Speech by UNDP Resident Representative Eugene Owusu Launch of UNDP-Canada Partnership for the Entrepreneurship Development Programme
I am delighted to join you today to mark the launch of an important new partnership between the United Nations Development Programme and the Government of Canada.
I am particularly honoured that the Canadian Ambassador, Mr David Usher, could be with us to mark this occasion and to attend the closing ceremony of the ‘Entrepreneurship Development Training for Women’.
Thank you, Ambassador, and all your colleagues at Canada’s Department of Foreign Affairs, Trade and Development, for your ongoing support to UNDP.
Canada is a strong and longstanding partner of UNDP, both around the world and here in Ethiopia, helping us to deliver development results where they matter most.
Today, our collaboration enters a new phase as we combine forces to support entrepreneurship and economic empowerment in Ethiopia through the Entrepreneurship Development Programme.
In particular, I thank Canada for their generous and strategic support of USD 5.8 million to this programme. This support will help us strengthen our efforts to promote women’s economic empowerment through entrepreneurship training and access to customized business development services.
It will help us to expand the scope and reach of the programme across the country, building the entrepreneurial capacity of around twenty-five thousand Ethiopian women and female youth. This is especially important given the challenges female entrepreneurs in Ethiopia face, such as accessing land, education, and finance; challenges which can be especially acute in rural areas.
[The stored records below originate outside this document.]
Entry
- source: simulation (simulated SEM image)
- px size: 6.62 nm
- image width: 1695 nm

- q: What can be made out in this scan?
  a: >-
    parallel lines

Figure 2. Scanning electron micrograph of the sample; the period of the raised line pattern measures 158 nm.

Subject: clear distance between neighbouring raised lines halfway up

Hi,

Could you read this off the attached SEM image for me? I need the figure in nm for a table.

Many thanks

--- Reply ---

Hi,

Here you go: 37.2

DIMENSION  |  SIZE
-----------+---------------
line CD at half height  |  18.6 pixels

I also thank the Government of Ethiopia, and in particular the Ministry of Urban Development and Construction and the Federal Micro and Small Enterprise Development Agency, for their unwavering commitment to this programme.
When we look around the world today, we see that the role of governments in enabling countries to meet their development goals is critical. Only governments can set the policy frameworks and enforce the relevant laws and regulations.
But, governments cannot do the job alone. Transforming economies needs the innovation, commitment, and investment from a vibrant private sector.Ethiopia’s Growth and Transformation Plan articulates a bold vision to become a middle income country by 2025.
Central to achieving this vision is the rapid growth of local industry and the private sector, including micro and small businesses, and helping them to become medium and large scale enterprises.
The private sector in Ethiopia is rapidly expanding but more needs to be done to transform it into vibrant engine of growth. By promoting entrepreneurship development, Ethiopia can create a robust foundation for an energetic private sector and contribute to the bottom-up economic growth of the country.
The Entrepreneurship Development Programme seeks to do just that.
By the end of 2015, we hope to transform the mind-sets and behaviours of 200,000 Ethiopians, particularly youth and women, and to help them acquire or improve entrepreneurial skills and knowledge. We intend to help those entrepreneurs succeed in their goals, and hope that eventually they can create job opportunities in their communities. Through the programme, we intend to turn young men and women into job creators as opposed to them being job seekers.
This is not just a theory written on a programme document. We are starting to see this happening across the country.
With us today are a few of the women and girls who have finished the ‘Entrepreneurship Development Training for Women’.
This training is a part of a joint effort between the Entrepreneurship Development Programme and the First Lady’s Office to support the economic empowerment of 1,500 women and girls from disadvantaged backgrounds.
Allow me to congratulate all the training participants, who come from Ledeta Sub-City in Addis Ababa, for their successful completion of the entrepreneurship development training.
Today marks the conclusion of one milestone in their journey to becoming entrepreneurs. After this week’s training, they will have to take what they have learned and translate it into how they run their businesses. I know this is not always easy, and that plenty of challenges may lie ahead.
But know this too: they are not alone. While their training is completed, our support to them is not. The Entrepreneurship Development Centre will continue to provide graduates with business development advisory support, covering issues like managing production lines and marketing.
The Entrepreneurship Development Centre is a resource for everyone – so I encourage all graduates to come back and make use of the experts and their experience and their contacts as they seek to grow their businesses.
By completing this training, you are also setting an example to women and girls across the country – that you can take control of your own destiny, and that you can turn your visions into reality.
There is every reason for many of you here today to become successful business women, leaders in your communities, and important contributors to a bright future for Ethiopia. I wish you every success on your journey.
Thank you once again to the Government of Canada and the Government of Ethiopia for your ongoing support to the work of UNDP in general, and to the Entrepreneurship Development Programme in particular.
Working together, we can help women and men across the country breathe life into their business ideas and support them to grow their enterprises. This will allow Ethiopia achieve its goal of becoming middle income over the next decade.